SOCHI, Russia (Reuters) – Washington demanded on Friday that Russia pull its troops out of Georgia “now”, but Moscow said it would be another 10 days before the bulk of its force left Georgian soil.
In a sign of growing tension between Moscow and the West over the conflict in Georgia, a Russian news agency reported that Russia had temporarily frozen cooperation with the NATO alliance, though there was no immediate confirmation.
In some of Washington’s toughest comments to date, the White House declared Russia in violation of its commitments to leave the territory of Georgia after routing Georgian forces in a war that erupted two weeks ago.
White House spokesman Gordon Johndroe said he could not imagine a circumstance in which the United States would engage in military-to-military cooperation with Moscow until the Georgia situation was resolved.
U.S. impatience has been growing by the day as it waits for a full-scale pullout of troops and weaponry that Russia sent into its small Caucasus neighbor two weeks ago to counter a Georgian attack on the Moscow-backed South Ossetia region.

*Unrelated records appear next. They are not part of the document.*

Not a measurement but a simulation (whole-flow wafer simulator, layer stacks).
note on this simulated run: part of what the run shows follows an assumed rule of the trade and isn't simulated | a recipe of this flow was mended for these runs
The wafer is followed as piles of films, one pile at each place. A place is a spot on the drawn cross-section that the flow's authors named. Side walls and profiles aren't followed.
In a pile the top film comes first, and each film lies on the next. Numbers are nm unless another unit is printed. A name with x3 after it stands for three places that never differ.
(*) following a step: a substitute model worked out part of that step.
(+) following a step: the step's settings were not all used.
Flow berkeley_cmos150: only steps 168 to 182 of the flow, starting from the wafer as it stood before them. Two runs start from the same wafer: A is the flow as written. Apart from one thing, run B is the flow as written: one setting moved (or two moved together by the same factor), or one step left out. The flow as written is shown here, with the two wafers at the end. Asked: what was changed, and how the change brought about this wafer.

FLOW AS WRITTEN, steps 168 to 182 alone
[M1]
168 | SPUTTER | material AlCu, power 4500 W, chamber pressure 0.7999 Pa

A Reuters reporter saw a column of T-72 main battle tanks lumbering across the border from Russia into Georgia — the first sign of heavy armor being withdrawn from Georgian soil — but elsewhere Russian forces remained in place.
The commander of Russia’s ground forces said all troops sent to reinforce Russian peacekeepers in South Ossetia would go back to Russian within 10 days.
“These forces will be withdrawn to Russian territory,” Vladimir Boldyrev told reporters in Sochi, where Russian President Dmitry Medvedev has his summer residence, in a conference call.
It was not immediately clear how that timetable would fit in with a previous Russian commitment to pull back its forces to behind a buffer zone around South Ossetia by the end of Friday.
That buffer zone was emerging as a new source of contention between Russia and Georgia.
Moscow said even after the pullout it would station 500 troops in what it called a “zone of responsibility” as part of a peacekeeping operation to protect South Ossetia.
That would leave Russian troops still inside the Georgian heartland and close to the main east-west highway on which its economy depends.
Georgian President Mikheil Saakashvili, who is backed by the United States and wants to take his tiny ex-Soviet state into the NATO alliance, said he would not stand for that.
“There will be no buffer zones. We will never live with any buffer zones. We’ll never allow anything like this,” he told Reuters in the Georgian capital, Tbilisi.
COLUMN OF TANKS
A Reuters reporter at the Roki tunnel, a few kilometers (miles) from the Georgian-Russian border and the main access route for Russian forces, said some equipment was being pulled out.
“I can see 21 T-72 tanks moving towards the Roki tunnel in the direction of Russia,” he said.
“I can also see four Grad artillery launchers, several armored personnel carriers, and heavy trucks ready to move into the tunnel,” the reporter said.
Speaking earlier at a news conference, Saakashvili said far from pulling back, the Russian army if anything was widening the areas it occupied.
“They don’t show any sign that they want to give up control,” he said. “It looks like the word ‘withdrawal’ is understood in different ways by different people.”
The crisis erupted on August 7-8 when Georgia tried to retake South Ossetia, a pro-Moscow region which broke with Tbilisi in 1992. Russian forces hit back, thrusting beyond the region deep into Georgia and overrunning the army in fierce fighting.
NATO states have pressed Russia to pull its troops swiftly out of Georgia and the alliance this week froze contacts with Russia over the conflict.
Russia’s RIA news agency quoted Dmitry Rogozin, Russia’s ambassador to the alliance, as saying the defence ministry had temporarily frozen cooperation with NATO pending a decision by the Kremlin on long-term ties.
That could threaten a deal under which many of the supplies to the NATO security force in Afghanistan are flown in through Russian airspace.
Underlining Western support for Georgia, a top U.S. general said the Pentagon expects to help Tbilisi rebuild its military, which was left crippled by the Russian attack.
Valery Gergiev, Russia’s best-known living conductor and an ethnic Ossetian, was holding a concert in South Ossetia on Thursday designed to focus the world’s attention on what he said was the devastation Georgian forces inflicted on the region.
But Georgia has accused Russia and their South Ossetian separatist allies of exploiting the Georgian defeat to drive ethnic Georgians out of their homes in the region, and torching their villages.